FFF CONFERENCE CTF07

Massimo Poesio, Marco Baroni, Brian Murphy, Eduard Barbu, Luigi Lombardi, Abdulrahman Almuhareb, Gabriella Vigliocco, David Vinson - Speaker-generated and corpus-generated concept features

Computational research on extracting concept descriptions from corpora provides vast quantities of empirical data on concepts that may supplement findings from linguistics, philosophy, psychology and neural science. A lot of this work is inspired by theoretical work in linguistics and philosophy and aims at extracting ontological properties of concepts, as opposed to just distributional properties of words or syntactic relations. Some of this work has also attempted to extract information about semantic attributes including e.g., parts and qualities (Almuhareb and Poesio, 2004, 2005; Cimiano et al 2005). Almuhareb and Poesio (henceforth A&P) developed supervised and unsupervised methods for feature extraction from the Web based on ideas from Guarino (1992) and Pustejovsky (1995) among others, and showed that focusing on extracting ‘attributes’ and ‘values’ leads to concept descriptions that are more effective from a clustering perspective – e.g., to distinguish ANIMALS from TOOLS or VEHICLES - than purely distributional descriptions.

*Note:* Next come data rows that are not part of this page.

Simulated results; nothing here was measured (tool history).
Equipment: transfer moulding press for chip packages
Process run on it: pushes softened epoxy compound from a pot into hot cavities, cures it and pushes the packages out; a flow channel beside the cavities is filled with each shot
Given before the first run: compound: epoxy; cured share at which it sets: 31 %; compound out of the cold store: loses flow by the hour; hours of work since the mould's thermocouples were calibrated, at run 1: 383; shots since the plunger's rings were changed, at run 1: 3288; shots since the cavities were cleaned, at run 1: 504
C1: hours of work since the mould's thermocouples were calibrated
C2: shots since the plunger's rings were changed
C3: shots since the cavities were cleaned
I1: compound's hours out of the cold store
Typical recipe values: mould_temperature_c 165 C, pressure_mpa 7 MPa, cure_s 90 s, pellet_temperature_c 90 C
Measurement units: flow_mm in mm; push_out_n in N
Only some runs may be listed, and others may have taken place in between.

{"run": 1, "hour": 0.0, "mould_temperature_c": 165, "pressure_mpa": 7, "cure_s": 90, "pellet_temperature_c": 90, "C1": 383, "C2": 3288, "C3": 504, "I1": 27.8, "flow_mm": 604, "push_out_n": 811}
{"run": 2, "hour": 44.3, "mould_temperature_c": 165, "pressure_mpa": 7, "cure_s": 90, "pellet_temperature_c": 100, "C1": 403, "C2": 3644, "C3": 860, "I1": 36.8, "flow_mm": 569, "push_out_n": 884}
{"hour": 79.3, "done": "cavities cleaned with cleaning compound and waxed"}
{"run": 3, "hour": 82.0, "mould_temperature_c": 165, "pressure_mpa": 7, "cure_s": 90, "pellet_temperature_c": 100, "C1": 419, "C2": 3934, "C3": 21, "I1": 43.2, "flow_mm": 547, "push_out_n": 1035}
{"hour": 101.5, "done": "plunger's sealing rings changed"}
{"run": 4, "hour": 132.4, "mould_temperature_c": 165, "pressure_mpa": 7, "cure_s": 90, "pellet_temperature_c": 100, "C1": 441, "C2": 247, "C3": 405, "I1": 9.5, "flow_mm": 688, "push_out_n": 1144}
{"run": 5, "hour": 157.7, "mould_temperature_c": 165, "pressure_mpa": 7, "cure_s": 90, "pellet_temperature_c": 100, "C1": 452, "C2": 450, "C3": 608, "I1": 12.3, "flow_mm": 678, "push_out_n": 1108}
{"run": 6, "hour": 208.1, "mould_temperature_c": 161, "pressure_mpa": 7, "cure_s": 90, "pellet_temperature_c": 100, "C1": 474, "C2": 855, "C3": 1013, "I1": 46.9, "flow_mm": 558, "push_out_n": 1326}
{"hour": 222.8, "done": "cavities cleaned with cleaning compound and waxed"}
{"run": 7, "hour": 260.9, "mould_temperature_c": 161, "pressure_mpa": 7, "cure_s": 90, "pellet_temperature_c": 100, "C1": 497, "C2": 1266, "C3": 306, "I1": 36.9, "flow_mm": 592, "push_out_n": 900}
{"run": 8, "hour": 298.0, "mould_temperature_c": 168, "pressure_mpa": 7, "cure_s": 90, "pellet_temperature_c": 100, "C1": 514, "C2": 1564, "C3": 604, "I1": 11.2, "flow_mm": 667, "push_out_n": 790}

   In order to identify areas of further progress, ‘gold-standard’ concept descriptions against which to compare such corpus-generated features (CGFs) are required, but finding objective, ‘gold standard’ description of concepts is not easy. There is a possible solution however: use the lists of features collected from human subjects by psychologists. These are lists of features ranked, e.g., by the number of subjects that listed that feature for that concept. The three best known databases of these speaker-generated features (SGFs) were produced by Garrard et al 2001 (GA), Vigliocco et al 2004 (VV), McRae et al 2005 (MCRA). In this paper we discuss work we have carried out exploring this option, including an extensive qualitative and quantitative analysis of these three databases, and comparisons between the features associated with concepts in these databases and corpus-generated features.
   SGFs have been collected using very different methodologies, and as a result, the lists of features produced by different researchers do not entirely overlap and ranks are also not entirely equivalent, but Spearman rank correlation are reasonable, ranging from .48 (MCRA vs. GA) to .68 (VV vs. MCRA). Computing correlations between CGFs and SGFs requires some form of normalization, but with normalization we obtained correlations not much lower than those between SGF databases. (‘Raw’ correlation between VV and CGFs was 0.28; this rose to 0.43 with orthographic and stem normalization, and excluding low-count features.) It is interesting to note that for all these differences, the distances between concepts (viewed as vectors in a high-dimensional feature space) using CGFs and SGFs are highly correlated (ro=.777).
   Preliminary results of a qualitative comparison suggest, first of all, that SGFs provide the view of kinds that might be found in a children’s encyclopedia (e.g., for HORSE, the features <animal>, <4-legs>, <hoof>, <ride>, <mane> are highly ranked in all SGF databases), whereas CGFs include in addition more detailed information, from a variety of perspectives, and about specific instances (<dressage>, <quarter>, <white>). There are also however important differences in ranking that raise the question of what makes a feature important, and whether this notion can be independent from the comparison set: e.g., the top 10 features of APPLE extracted from the corpus include <top>, <surface> and <circumference>, all properties of physical objects but not particularly distinctive properties of apples.